Panama City: Panama, on Saturday (local time), revoked the credentials of 14 Venezuelan diplomats who were appointed by President Nicolas Maduro, according to Panama’s Foreign Ministry.
This decision came after one of US-backed Juan Guaido’s aides were arrested by the Maduro authorities in Venezuela recently.
“This measure is taken a day after illegal detention of Roberto Marrero, chief of the cabinet of (US-backed) President Guaido. This move is undermining the peace process in the country,” Sputnik quoted the ministry as saying.
The consular services, however, will not be affected as Panama’s President Juan Carlos Varela has accepted the credentials of Guaido-appointed envoy, Fabiola Zavarce.

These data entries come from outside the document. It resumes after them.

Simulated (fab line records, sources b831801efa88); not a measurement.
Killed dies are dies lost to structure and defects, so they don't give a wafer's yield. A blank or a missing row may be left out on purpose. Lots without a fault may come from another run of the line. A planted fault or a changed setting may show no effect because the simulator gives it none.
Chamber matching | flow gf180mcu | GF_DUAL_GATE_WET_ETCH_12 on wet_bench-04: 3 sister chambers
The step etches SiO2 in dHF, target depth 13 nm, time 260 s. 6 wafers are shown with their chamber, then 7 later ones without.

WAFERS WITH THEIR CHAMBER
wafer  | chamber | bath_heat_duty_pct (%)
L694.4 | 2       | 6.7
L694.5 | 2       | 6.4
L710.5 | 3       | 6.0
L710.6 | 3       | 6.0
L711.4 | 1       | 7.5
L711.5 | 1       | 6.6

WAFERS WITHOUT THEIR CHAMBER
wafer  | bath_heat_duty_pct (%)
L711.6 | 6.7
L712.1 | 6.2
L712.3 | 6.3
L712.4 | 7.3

“That is why the foreign ministry started to revoke credentials of former (Venezuelan) Ambassador Duran Centeno,” the ministry added.
Venezuela’s intelligence service had detained two of Guaido’s associates, including Marrero on Thursday. While the other aide was let off, Marrero continues to be under detention.
Maduro-led authorities allege that he had rifles and a grenade in possession at the time of arrest. The Latin American nation’s Minister of Interior Nestor Reverol on Thursday also claimed that Marrero was part of a terror cell which planned attacks.
In retaliation, the USA has since imposed sanctions on Venezuela’s development bank, Bandes, while demanding Marrero’s release.
“BANDES bank is to Venezuela’s financial sector what PDVSA is to its oil sector. This action will severely affect any attempted currency movements by Maduro and his cronies moving forward. Do not test the resolve of this Administration,” US National Security Advisor John Bolton tweeted.
Adding to this, US Vice President Mike Pence tweeted, “When the dictator Maduro uses imprisonment & intimidation against the legitimate government of Venezuela, America will respond. The United States will continue to stand strong with the people of Venezuela. FREE MARRERO NOW!”
Venezuela has been reeling under a political crisis after Guaido proclaimed himself as the President of the nation in January. The United States immediately recognised Guaido’s claim and backed the opposition leader, along with asking other countries to recognise Guaido as the interim President.
Maduro, who is the elected President of the nation, decried the events and accused the United States of plotting a coup to overthrow him by supporting Guaido. He continues to hold on to his post despite calls by the international community for fresh elections.